The Shape of Things to Come


Deadheads. Old sprinkler heads dug up on the grounds of our Kaiser Permanente branch. (We went for flu shots.)


They are removing all the sod and capping off the sprinkler lines due to the drought.


Trying to get a few shots as it was today that I can reshoot when the new landscaping is in. I’ll bet it will be attractive.


Out with the old!

Our next stop was the Theodore Payne Foundation in the San Fernando Valley, to get some ideas for our own drought tolerant landscape. Cool place!

Well, hot place, but great volunteers, plants, wildflower seeds. We were a little overwhelmed on our first visit, but we’ll be back. We’re members now!

Blood Moon Story


I know it’s very late, but I keep thinking about the recent lunar eclipse.  I love this photo that my friend Gary Lynch took.  To me it looks like an egg coming to life.

Inspired by all my friends who were out and about on the night of the eclipse, I stepped outside several times to see what I could see.  When the eclipse started, the moon was obscured by clouds, but by the time it was full the clouds had parted.  Thanks to our relatively dark skies, I could still make it out as a faintly reddish black circle over the hill behind the house.

I carried a chair to where I could sit and watch the show as the shadow of the earth slipped away from the surface of the moon. At first it was just an intellectual idea. I knew what was happening.

But as the shadow receded to about a quarter coverage, it really hit me.

“That’s our shadow!  That’s my shadow up there.”

The sun was right behind me, on the other side of this big beautiful soft-centered rock. I was on the face of my planet, gazing across thousands of miles.

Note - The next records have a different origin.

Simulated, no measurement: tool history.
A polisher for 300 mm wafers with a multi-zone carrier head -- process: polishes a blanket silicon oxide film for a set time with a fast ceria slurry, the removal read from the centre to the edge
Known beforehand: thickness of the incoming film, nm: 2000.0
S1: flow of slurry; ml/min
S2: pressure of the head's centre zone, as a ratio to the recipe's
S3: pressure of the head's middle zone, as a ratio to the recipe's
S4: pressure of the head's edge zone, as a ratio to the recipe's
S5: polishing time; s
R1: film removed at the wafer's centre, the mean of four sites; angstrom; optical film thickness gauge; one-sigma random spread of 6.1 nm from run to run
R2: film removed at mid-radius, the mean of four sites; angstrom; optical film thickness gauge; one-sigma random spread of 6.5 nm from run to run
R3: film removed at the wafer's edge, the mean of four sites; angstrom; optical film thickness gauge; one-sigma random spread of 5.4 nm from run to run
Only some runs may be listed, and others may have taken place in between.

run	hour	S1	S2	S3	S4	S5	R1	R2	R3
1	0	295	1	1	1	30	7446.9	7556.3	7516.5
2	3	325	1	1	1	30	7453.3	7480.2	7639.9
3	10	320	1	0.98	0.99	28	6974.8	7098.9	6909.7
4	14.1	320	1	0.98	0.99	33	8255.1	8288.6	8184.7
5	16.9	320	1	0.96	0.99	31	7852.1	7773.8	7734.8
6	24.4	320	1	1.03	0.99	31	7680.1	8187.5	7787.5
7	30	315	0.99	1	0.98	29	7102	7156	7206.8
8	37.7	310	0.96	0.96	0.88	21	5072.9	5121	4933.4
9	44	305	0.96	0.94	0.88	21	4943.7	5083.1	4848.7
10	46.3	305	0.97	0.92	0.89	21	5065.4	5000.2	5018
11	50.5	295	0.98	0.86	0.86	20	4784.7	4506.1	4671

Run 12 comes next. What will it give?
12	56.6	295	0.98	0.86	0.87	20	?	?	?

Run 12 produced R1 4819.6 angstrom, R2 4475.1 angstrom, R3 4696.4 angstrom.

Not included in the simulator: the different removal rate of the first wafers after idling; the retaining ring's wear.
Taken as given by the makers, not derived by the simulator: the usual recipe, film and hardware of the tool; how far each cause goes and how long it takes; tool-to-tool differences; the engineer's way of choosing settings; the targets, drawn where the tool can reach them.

It struck me that this is an event many of us showed up to with great anticipation. Imagine if it took you by surprise.

It’s harvest time and you are counting on a few nights of moonlight to extend your work day. You’re in the field. Your family is around you.

You’re digging up potatoes when the light starts to fade. Maybe someone you know has seen this before, maybe not. You stand in the soil with a half-full sling of potatoes hanging on your hip, looking up.

The moon slowly disappears. You are not confident that it will come back. Your child comes to hold onto your leg, her own small sling on her own small hip.

Everyone gathers at the center of the field to watch and pray that the light hasn’t gone forever. When it begins to come back, it feels like a miracle. Everyone sings a moonrise song. It starts out slow but ascends to a joyful chant as the recovery becomes complete.

You bend to your work again, praising the shadow you cast upon the ground. You wonder if the moon needs to make a point from time to time, that we sould pay attention. That we should practice gratitude.

Roadrunner Run-In

Great shot of a juvenile roadrunner by Bill Hubick of

Hydra and I saw the strangest pair of little birds just off the fire road on our morning hike today.  Very small, but somehow they ran like roadrunners.

“What are those little birds?” I asked, “And why are they doing a roadrunner immitation?”

Then they stopped and looked around and flipped their tails around just like grown-up roadrunners do, but without the crest on the back of the head rising.  Babies!

We watched them for a little bit, but didn’t have a good camera with us. I found this shot online and the photographer, Bill Hubick, was kind enough to give me permission to use it. (Thanks, Bill!)  There are a lot of great bird photos on his site. You should check them out.

Here’s a shot I took a while ago of an adult roadrunner actually running.

And another adult on our back deck.

The Way It Was on Sunday


Went to the shore just south of San Buenaventura State Beach on Sunday to spend some time with myself.

Watching this guy paddle by reminded me of the days when Hydra and I did a little ocean kayaking.  Makes me wistful for gliding over water.


Looking south from where I sat on my little blanket, with carryout coffee, orange juice and a bagel.


Looking to the sea, past the breakwater.


Looking north from atop the breakwater.  See the drifts of rounded stones along the strand?


Trying for a different perspective.  Looking back to shore from the water. It takes a tiny bit of courage to stand with your back to the rolling ocean.

This is when the cuffs of my shorts got wet. Seems no matter what length of pants I have on when I go to the beach, I tempt the fates and get them wet.


Looking down, where the waves slowly work to turn a rock like this into sand like that.